‘Angelina Menard’ (Mrs J. L. Chevigny) Missoula’s 1st Female Clerk – Could Speak French
First Woman Clerk in City – Mrs. J. L Chevigny (Angelina Menard)
Fifty years ago this month Missoula’s first woman store clerk came to Missoula. Unaccompanied, she left Montreal, Canada, Monday, April 23, and arrived here the following Saturday night. Her name was Angelina Menard. Today she lives at 411 West Pine street, her name being Mrs. J. L. Chevigny.
Her brother, Joe Menard, had come here five years earlier, in 1883, and was employed as an implement clerk in the Missoula Mercantile. C. H. McLeod, head of the firm, needed a woman clerk who could speak French – there were many new French settlers in Grass valley and the Frenchtown area. That was how Joe’s sister came from Montreal. When she entered the Mercantile company’s employ, she was the first woman clerk in the city. She started work May 1, 1888.

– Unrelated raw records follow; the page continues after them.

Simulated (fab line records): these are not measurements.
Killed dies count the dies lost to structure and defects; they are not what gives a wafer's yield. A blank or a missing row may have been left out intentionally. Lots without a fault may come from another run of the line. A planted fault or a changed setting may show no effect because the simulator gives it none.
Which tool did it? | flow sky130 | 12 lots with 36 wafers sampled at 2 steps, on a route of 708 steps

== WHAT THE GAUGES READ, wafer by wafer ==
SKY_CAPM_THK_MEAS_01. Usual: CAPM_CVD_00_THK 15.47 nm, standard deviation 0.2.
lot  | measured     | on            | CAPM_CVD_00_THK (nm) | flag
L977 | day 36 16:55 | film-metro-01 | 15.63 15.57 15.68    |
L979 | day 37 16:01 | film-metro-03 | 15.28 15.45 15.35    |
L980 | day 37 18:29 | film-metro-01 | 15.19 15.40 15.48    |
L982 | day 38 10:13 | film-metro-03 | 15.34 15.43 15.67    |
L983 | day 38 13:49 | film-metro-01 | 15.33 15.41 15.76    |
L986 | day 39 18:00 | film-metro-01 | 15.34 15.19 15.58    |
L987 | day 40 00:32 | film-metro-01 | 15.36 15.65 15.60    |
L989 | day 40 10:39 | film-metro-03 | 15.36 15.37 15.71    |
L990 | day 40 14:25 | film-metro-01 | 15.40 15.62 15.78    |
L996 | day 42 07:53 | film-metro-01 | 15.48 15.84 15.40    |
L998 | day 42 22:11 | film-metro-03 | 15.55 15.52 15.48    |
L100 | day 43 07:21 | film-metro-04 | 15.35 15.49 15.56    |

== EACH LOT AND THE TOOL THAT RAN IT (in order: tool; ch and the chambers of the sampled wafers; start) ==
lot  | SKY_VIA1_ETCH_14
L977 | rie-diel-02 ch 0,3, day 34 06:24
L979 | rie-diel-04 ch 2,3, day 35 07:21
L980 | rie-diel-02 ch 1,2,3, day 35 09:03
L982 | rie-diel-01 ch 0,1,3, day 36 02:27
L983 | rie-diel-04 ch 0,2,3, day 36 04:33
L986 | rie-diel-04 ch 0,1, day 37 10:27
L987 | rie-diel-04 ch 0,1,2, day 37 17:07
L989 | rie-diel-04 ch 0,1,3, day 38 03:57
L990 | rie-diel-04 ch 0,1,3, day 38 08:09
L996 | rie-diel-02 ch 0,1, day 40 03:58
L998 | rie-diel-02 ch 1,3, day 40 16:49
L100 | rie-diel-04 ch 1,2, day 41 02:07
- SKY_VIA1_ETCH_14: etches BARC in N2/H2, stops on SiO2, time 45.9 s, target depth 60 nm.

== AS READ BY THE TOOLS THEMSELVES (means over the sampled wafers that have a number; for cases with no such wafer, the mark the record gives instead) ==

That was in the days when the placing of two planks along storefronts on North Higgins was a decided public improvement. Mrs. Chevigny recalls that there was just room for two persons to walk side-by-side on the walk.
Her first social event was the grand ball to celebrate the opening of the old Florence hotel. Jim Lister, later Missoula’s postmaster, took her to dinner.
Next year she was employed by the D. J. Hennessy company in the Higgins block. She has photographs which show that the block then looked much the same as it does now.
Eighteen ninety-one was a big year in Missoula’s history. Marcus Daly completed the construction of the old Donohue building at Higgins and West Main, recently torn down. The building was occupied by the Hennessy company. D. J. Donohue came up from the Bitter Root in 1896 and became owner of the store. Miss Menard had made such a record with the Hennessy people that they took her to Butte with them. In 1897 she married J. L. Chevigny, a Butte contractor, and three years later she returned to Missoula.
Mrs. Chevigny tells with great pride of having made sales totaling $1,500 in three days. The store manager kindly gave her a day off in recognition of her work.
Frank L. Darbee, 628 South Fourth street, west, is the only Hennessy store manager now surviving, so far as Mrs. Chevigny knows. “I think he was about the best manager the store ever had,” she declares.
A. J. King, now associated with the advertising department of The Missoulian, was a clerk at the Hennessy store when Mrs. Chevigny was there.
Mrs. Chevigny lives in an apartment here. Her daughter is in Butte and her son is in Los Angeles.
The above article appeared in The Sunday Missoulian on April 24, 1938.
A photograph of a young Angelina Menard also appeared with the above article.
Angelina Chevigny, 81, died in Butte, Mt. in June of 1945. She lived with her daughter, Mrs. Albert J. Boyle at that time. Her son Hector became a prominent writer of historical fiction and was a successful radio and TV scriptwriter.